Little Fires Everywhere by Celeste Ng

My rating: 2 of 5 stars

This book made me angry. Oh, it’s written well; heavy-handed, but well. And maybe I wouldn’t be so angry if it hadn’t been preceded by rapturous reviews and blurbs. (I should have suspected something when I saw one of the blurbs was from Jodi Picoult, master of the two-dimensional. Ng is better than that, but just.)

But, really? This book was up there on best-of lists and awards shortlists? This Lifetime movie of a book? (Sorry. Hulu movie.)

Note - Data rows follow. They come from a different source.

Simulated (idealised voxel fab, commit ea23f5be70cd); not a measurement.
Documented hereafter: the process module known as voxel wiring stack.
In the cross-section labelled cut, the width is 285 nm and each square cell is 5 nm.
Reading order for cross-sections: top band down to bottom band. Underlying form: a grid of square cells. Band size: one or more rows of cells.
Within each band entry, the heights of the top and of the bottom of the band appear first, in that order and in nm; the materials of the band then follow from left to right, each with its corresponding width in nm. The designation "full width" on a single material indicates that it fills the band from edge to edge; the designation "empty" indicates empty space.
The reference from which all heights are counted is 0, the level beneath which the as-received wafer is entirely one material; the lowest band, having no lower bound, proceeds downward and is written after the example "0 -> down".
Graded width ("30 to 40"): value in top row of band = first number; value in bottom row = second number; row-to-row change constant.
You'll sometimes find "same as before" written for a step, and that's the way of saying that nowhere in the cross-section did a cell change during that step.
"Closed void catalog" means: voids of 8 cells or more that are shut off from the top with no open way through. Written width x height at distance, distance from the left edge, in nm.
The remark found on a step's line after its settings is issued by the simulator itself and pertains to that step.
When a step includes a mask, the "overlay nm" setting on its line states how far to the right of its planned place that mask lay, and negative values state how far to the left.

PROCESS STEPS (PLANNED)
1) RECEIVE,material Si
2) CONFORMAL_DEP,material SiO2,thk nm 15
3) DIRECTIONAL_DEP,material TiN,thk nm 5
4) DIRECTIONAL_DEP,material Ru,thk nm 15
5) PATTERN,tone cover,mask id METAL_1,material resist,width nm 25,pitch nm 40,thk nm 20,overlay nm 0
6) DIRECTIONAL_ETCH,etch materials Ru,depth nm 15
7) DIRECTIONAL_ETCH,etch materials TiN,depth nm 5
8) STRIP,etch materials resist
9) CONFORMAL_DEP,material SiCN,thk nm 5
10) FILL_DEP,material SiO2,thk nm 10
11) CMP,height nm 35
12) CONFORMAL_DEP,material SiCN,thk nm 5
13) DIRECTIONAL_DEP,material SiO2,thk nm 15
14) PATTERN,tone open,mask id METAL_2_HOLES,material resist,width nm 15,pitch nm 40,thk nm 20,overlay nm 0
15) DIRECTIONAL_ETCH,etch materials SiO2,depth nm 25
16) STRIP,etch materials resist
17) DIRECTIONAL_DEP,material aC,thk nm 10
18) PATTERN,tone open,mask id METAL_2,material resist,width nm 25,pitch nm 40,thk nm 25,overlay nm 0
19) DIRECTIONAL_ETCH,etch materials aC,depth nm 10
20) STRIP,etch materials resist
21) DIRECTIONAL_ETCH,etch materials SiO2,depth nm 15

I mean, it’s so … prim. So suburbs, bad; freedom, good. So predictable, and except for one section, unrevealing. The first rule of good writing is show, don’t tell; “Little Fires Everywhere” tells, and tells, and tells. I mean, I’ve been to Shaker Heights, its setting, a few times. I didn’t recognize the place, despite Ng’s almost Rand McNally-like lists of landmarks. Because she had one point to make about it and she did so with a sledgehammer.

Short version of the story: Single-mother artist Mia and her daughter Pearl move to Shaker Heights c. 1998. (You can tell because of the Clinton references and the occasional omniscient “Years later, they would …” crap. But honestly, the book could have been set yesterday with no loss.) House they rent is owned by the Richardsons. Dad’s a lawyer, Mom’s a lawyer’s wife/sometime community reporter, they have four kids who all attend Shaker Heights High School. The youngest, Izzy, is trouble. We never find out why. She was just born on the wrong side of the maternity ward, I guess.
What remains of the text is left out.